This research will seek to add value to the Welsh Government’s existing evaluation of the progress of the Pioneer Schools in developing the new 3-15 curriculum in Wales. The Successful Futures programme offers an exciting and radical departure for education in Wales, and it is important that its benefits and opportunities are made available to all. We know, for example, that schools serving disadvantaged communities face additional challenges in implementing radical reforms, and these are particularly acute around the Successful Futures’ core themes of engagement, leadership, CPD, pedagogy and wellbeing:

The Welsh Government’s independent evaluation of the Foundation Phase highlighted that sometimes curricula reforms do not benefit all pupils in the same way. Indeed, it was a recommendation from the evaluation that “The Welsh Government should consider facilitating further research on the impact of the Foundation Phase on particular low achieving groups of pupils.” There are strong parallels between the Foundation Phase and the Successful Futures curriculum reforms. Therefore, it is imperative that the impact of Successful Futures on disadvantaged learners is explored and understood from its early implementation, and ideally whilst it is still being developed.
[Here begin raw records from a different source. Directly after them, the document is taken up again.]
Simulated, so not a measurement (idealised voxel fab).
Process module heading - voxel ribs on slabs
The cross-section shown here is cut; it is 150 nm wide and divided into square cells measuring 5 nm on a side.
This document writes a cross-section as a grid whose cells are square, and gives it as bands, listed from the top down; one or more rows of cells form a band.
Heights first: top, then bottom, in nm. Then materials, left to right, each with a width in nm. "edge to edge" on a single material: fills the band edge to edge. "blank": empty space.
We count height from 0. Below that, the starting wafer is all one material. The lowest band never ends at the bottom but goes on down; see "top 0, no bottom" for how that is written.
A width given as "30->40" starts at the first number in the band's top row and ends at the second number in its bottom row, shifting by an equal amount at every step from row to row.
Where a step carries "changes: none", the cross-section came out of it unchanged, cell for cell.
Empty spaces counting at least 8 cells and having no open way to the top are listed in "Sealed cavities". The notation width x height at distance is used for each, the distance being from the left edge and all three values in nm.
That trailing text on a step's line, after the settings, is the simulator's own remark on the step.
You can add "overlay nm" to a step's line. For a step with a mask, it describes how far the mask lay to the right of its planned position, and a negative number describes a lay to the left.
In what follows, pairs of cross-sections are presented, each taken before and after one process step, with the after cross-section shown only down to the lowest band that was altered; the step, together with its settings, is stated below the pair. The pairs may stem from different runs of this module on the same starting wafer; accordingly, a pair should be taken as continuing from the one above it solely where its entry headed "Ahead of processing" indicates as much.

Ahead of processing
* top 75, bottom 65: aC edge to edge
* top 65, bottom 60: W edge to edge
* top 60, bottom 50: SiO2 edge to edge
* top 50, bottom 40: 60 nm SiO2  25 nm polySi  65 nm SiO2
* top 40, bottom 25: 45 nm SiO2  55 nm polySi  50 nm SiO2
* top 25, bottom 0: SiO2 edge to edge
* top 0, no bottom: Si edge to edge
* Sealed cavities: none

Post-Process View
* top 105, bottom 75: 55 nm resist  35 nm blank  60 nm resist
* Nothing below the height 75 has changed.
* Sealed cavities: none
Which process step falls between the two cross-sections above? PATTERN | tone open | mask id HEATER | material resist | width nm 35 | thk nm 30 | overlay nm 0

There are two aims to the study:

To undertake exploratory research into the new curriculum as it is being developed; this will include the development of new insights and research questions that could provide the basis for further more detailed research. It will also provide the Welsh Government with insights into its development, including the challenges and opportunities that it will inevitably bring.
To build capacity in Welsh HEIs to conduct research into the new curriculum; this will include the mentoring of less experienced researchers alongside more experienced researchers to develop their research skills (e.g. methods and leadership). It will also help to develop knowledge and expertise of the new curriculum within Initial Teacher Education departments – critical for the development of new and existing teachers in Wales.

The project is for 18 months long, starting in December 2017 and ending May 2019. This allows the study to follow the development of the new curriculum in the Beta phase and into the beginning of the voluntary roll-out of the Beta version of the new curriculum to other schools. However, the main period of fieldwork will be undertaken in the first 12 months. The primary purpose of the final 6 months will be to develop findings and to begin to disseminate them (including support in writing for publication). The study is organised around a hub project and five partner projects led by researchers from the following universities in Wales: Cardiff University, Cardiff Metropolitan University, University of Wales Trinity Saint David, Aberystwyth University, Bangor University and University of South Wales.